Diarmuid Connolly has just been absolutely bossed with one of the all-time great performances

This was UNBELIEVABLE

Conan Doherty

Stepping up.

It’s a simple concept.

Rise above yourself, show us something special. Lead. Inspire.

If ever a man stepped up before, Chrissy McKaigue went one step further, one inch higher, one dream bigger.

Slaughtneil are in the All-Ireland club football championship final for the second time in their history and the second time in three years.

And they did it with no-one saying they could do it. They did it against the Dubliners. Against the odds, the talk, and the logic as some saw it.
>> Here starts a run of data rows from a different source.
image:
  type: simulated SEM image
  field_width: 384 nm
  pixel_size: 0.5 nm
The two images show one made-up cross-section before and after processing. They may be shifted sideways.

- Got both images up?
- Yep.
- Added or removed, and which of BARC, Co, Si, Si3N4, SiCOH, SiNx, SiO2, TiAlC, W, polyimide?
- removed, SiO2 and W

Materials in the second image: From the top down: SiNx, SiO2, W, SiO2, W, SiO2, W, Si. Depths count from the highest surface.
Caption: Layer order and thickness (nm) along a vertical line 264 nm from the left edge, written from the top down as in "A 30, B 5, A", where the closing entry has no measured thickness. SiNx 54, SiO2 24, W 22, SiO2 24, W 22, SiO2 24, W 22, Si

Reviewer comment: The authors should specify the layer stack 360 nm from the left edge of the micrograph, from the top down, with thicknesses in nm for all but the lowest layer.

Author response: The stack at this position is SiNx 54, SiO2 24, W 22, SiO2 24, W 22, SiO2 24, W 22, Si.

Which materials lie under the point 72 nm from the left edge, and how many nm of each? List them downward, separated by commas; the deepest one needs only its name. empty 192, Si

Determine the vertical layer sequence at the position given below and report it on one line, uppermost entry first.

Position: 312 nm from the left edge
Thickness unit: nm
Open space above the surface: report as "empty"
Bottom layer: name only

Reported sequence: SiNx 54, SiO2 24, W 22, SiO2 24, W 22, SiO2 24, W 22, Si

They did it against Diarmuid Connolly because they did it with Chrissy McKaigue and one of the most special individual performances this game has seen for a long, long time.

We don’t even need to go into where Slaughtneil are coming from again. The rural area on the side of the mountain, the population, the fact that their second ever Derry championship only came in 2014.

What Mickey Moran and that club have done in the last three seasons has been simply unbelievable. The scale of their achievements in such a short space of time with such a limited stretch of land honestly knows no worthy description.

We don’t need to talk about how their club continues to do the impossible and how if Slaughtneil doesn’t shake every other community into action and pure pride of place, then nothing will.

We do need to talk about Chrissy McKaigue though.

The Derry captain led from the front in Newry on Saturday afternoon as Robert Emmet’s once more stared down the barrel of a gun and scared it into retreat. He led from the front with heart, with power, with balls and drive. He led from the front, from the back.

At number six, McKaigue manned the centre of the Slaughtneil rearguard and he defended it with all his life.

He never gave Diarmuid Connolly a second’s peace and, the one time the Dublin All-Star broke free to curl over a beauty off the left, McKaigue almost took it as a personal insult.

He went straight back up the other end and hoofed over an almighty effort from the right flank. When he came out for the second period, he was a man on a mission. A deadly mission.

McKaigue kicked the sides level, six apiece straight after half time and Slaughtneil would never fall behind again.

Paul Bradley put them ahead and then Antoin McMullan sprang to action with a cat-like piece of movement across his goal line to keep Vincent’s at bay.

Gavin Burke equalised. Then McKaigue strode forward.

The Ulster champions smelt blood. Sammy Bradley and Shane McGuigan joined in on the action as Slaughtneil pushed three points clear.

Gavin Burke responded. Then McKaigue strode forward.

Four points from his own 45′ and still the opposition couldn’t get a handle on him. Eventually, the man he was keeping well under wraps reacted with an overly-aggressive tackle. Connolly was booked, McKaigue jumped into the air in celebration. Pure passion. Pure Slaughtneil.

As if it wasn’t enough, they were hanging on to a two-point advantage with 59 minutes on the clock. Diarmuid Connolly came across the 13′, he was ready to unleash an effort at goals. McKaigue intervened.

https://twitter.com/eoghanandonly/status/830436815161147392

Slaughtneil hung on because Chrissy McKaigue wouldn’t allow them to let go.

Two years later, they’re back in the All-Ireland final. You just get the feeling that they want to put their memories of Croke Park right this time. They’ll have a heck of a chance with this man leading the way.

But they’ve a hurling semi-final to take care of first.